It’s true. We weren’t any good — compared to our heroes — but for two local guys, we were okay.  We took these “gigs” seriously. We practiced, worked up interesting harmonies and guitar work, and tried very hard to set a standard above what others were doing. But what ultimately mattered to me was one simple thing: practice was challenging and fun, but performing was Hell.

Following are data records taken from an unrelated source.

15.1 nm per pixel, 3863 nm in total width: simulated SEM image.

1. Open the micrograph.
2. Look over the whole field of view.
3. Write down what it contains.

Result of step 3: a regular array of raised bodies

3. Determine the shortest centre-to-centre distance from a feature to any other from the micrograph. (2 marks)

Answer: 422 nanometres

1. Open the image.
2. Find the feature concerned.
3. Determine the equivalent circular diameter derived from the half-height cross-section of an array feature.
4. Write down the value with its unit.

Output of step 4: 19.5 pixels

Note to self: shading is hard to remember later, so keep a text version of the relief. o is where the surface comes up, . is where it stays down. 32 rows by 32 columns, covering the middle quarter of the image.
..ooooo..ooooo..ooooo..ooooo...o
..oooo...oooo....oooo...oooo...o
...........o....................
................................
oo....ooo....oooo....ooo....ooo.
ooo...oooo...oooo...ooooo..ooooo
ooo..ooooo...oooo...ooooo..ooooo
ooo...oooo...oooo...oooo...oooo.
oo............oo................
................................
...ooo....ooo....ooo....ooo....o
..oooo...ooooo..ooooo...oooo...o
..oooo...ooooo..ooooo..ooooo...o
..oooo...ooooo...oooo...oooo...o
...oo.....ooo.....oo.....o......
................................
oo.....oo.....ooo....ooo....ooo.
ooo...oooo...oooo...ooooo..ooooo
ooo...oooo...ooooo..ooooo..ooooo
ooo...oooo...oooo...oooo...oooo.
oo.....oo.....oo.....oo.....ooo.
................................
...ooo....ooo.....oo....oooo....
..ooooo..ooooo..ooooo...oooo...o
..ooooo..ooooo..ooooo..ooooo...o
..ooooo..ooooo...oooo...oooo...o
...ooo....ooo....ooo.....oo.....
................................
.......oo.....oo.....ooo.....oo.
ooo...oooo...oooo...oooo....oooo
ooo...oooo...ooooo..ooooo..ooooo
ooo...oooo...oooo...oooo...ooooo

I have to admit that one of the reasons I stopped performing so many years ago was that during my performances I was totally focused on perfection and aware of every mistake. I thought that music, like math, had a right answer and a wrong answer. You practiced, got it down, and then played it perfectly in performance every time. So when I missed a note or forgot a lyric, it felt like failure. Disaster.

Four hours of playing each night. A room full of appreciative ears. A handful of compliments. A handful of tiny mistakes. Which do you think I took home with me?

Think about that for a minute. You’ve been there, and you’ve had friends who have been there. You know where I’m going with this. Is there a better way to make ourselves miserable than by discounting the positive in our lives and acts?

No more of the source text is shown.